Articles, Publications & Resources

Greater clarity around responsible lending on the way

Published in the Australian Banking & Finance Law Bulletin (2018) 34(5) BLB 80

A new draft Banking Code of Practice[1] (the New Code) was released publicly in April 2018. While at the time of writing a final version has not been settled, it seems that the only remaining debate concerns the New Code’s definition of “small business”. That being the case, in this article, we explore:

  • the proposed changes to the obligation to exercise the care and skill of a diligent and prudent banker and their likely impact
  • the extent to which (if at all) the New Code changes the way lenders can take guarantors’ financial resources into account
  • the responsible lending obligations owed directly to guarantors

We conclude that the New Code helps to clarify the obligations around responsible lending. The proposed formulation of the duty to act as a diligent and prudent banker is simpler, and its breadth is increased to cover all aspects of a loan transaction. Similarly, the New Code clarifies the position in relation to guarantors’ financial resources, articulating in express terms the position that has emerged from the authorities interpreting the previous codes. Finally, by casting responsible lending obligations as being expressly owed to guarantors, the New Code will make it more likely that a guarantee will be discharged where those obligations are breached.

The current position

Clause 27 of the current Code of Banking Practice[2] (the 2013 Code) (which is substantially similar to cl 25 of the 2004 Code)[3] (the Duties Clause) amplifies the statutory and other duties which apply to a bank’s dealings with its customers. Clause 27 provides:

27. Provision of credit

Before we offer, give you or increase an existing, credit facility, we will exercise the care and skill of a diligent and prudent banker in selecting and applying our credit assessment methods and in forming our opinion about your ability to repay the credit facility.

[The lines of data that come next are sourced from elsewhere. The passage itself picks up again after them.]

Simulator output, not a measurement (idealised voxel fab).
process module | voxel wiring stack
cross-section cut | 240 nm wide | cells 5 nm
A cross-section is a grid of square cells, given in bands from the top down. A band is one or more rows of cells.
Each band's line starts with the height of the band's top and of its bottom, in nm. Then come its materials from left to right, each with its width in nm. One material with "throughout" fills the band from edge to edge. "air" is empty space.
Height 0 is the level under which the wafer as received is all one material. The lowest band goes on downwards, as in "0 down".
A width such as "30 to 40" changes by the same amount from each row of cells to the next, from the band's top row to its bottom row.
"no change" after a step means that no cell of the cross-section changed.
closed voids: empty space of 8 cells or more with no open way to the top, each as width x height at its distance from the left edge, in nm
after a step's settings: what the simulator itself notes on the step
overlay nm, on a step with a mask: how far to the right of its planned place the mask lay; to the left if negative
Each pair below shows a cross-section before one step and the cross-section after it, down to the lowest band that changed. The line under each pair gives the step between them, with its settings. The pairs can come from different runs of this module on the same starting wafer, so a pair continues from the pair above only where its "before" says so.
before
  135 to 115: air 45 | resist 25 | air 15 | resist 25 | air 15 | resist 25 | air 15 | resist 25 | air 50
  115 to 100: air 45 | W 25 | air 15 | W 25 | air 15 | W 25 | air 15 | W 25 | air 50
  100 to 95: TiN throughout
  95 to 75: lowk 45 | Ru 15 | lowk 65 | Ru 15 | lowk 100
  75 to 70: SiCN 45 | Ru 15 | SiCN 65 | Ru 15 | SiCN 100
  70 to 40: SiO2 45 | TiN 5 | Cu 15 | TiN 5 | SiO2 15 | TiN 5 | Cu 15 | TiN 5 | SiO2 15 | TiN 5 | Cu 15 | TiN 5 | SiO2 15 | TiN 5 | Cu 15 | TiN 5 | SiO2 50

A superficial analysis of the Duties Clause might suggest that its purpose is to impose an obligation on lenders to ensure that a borrower can repay a proposed facility. Certainly, borrowers and guarantors have relied on it for this purpose. Courts have, however, interpreted it more narrowly.

In National Australia Bank Ltd v Smith,[4] Slattery J found that the Duties Clause established an objective contractual standard, the content of which is a question of construction of the 2013 Code. Conduct amounting to “accepted banking practice” is not necessarily relevant.

In Doggett v Commonwealth Bank of Australia[5] (Doggett), McLeish JA (Whelan JA and Garde AJA agreeing) found that the Duties Clause is relevant to the manner in which the bank applies its credit assessment methods and forms its opinion in evaluating the borrower’s financial position, but not necessarily the decision to advance the loan. In that case, while deficiencies in the bank’s analysis of the borrower’s financial position were identified, their Honours were divided as to the consequences of that analysis. Essentially, McLeish JA found that it was not proven that had the bank’s financial analysis been correct, it would not have made the loan. Whelan JA and Garde AJA reached the opposite conclusion. Causation therefore emerged as a key issue after Doggett.

More recently, in Haynes v St George Bank (a division of Westpac Banking Corporation); Haynes v Westpac Banking Corp[6] (Haynes), the Full Court of the Supreme Court of South Australia confirmed[7] the content of the duty imposed by the Duties Clause. However, the Full Court observed that:

The most obvious purpose of clause 25.1 is to provide a remedy for the wrongful refusal of credit. Its application to claims that credit was wrongfully given is both problematic and counterintuitive.[8]

The duty to exercise the care and skill of a diligent and prudent banker has been the subject of some debate. Courts have received expert evidence to assist them in a determination of its scope and application. Ultimately, relying upon a breach of the Duties Clause to establish that a loan should not have been made has, historically, been a complicated exercise. Further, the observations in Haynes suggest that is not the purpose of the duty in any event. It is unsurprising, therefore, that those responsible for drafting the New Code have sought to simplify and clarify the scope and application of the duty.

New formulation of the duty

The relevant provisions of the New Code (which appear in ch 17 titled “A responsible approach to lending”) are expressed in wider terms than their predecessors. They relevantly provide:

49. If we are considering providing you with a new loan, or an increase in a loan limit, we will exercise the care and skill of a diligent and prudent banker.

50. If you are an individual customer, that is not a business, we will do this by complying with the law.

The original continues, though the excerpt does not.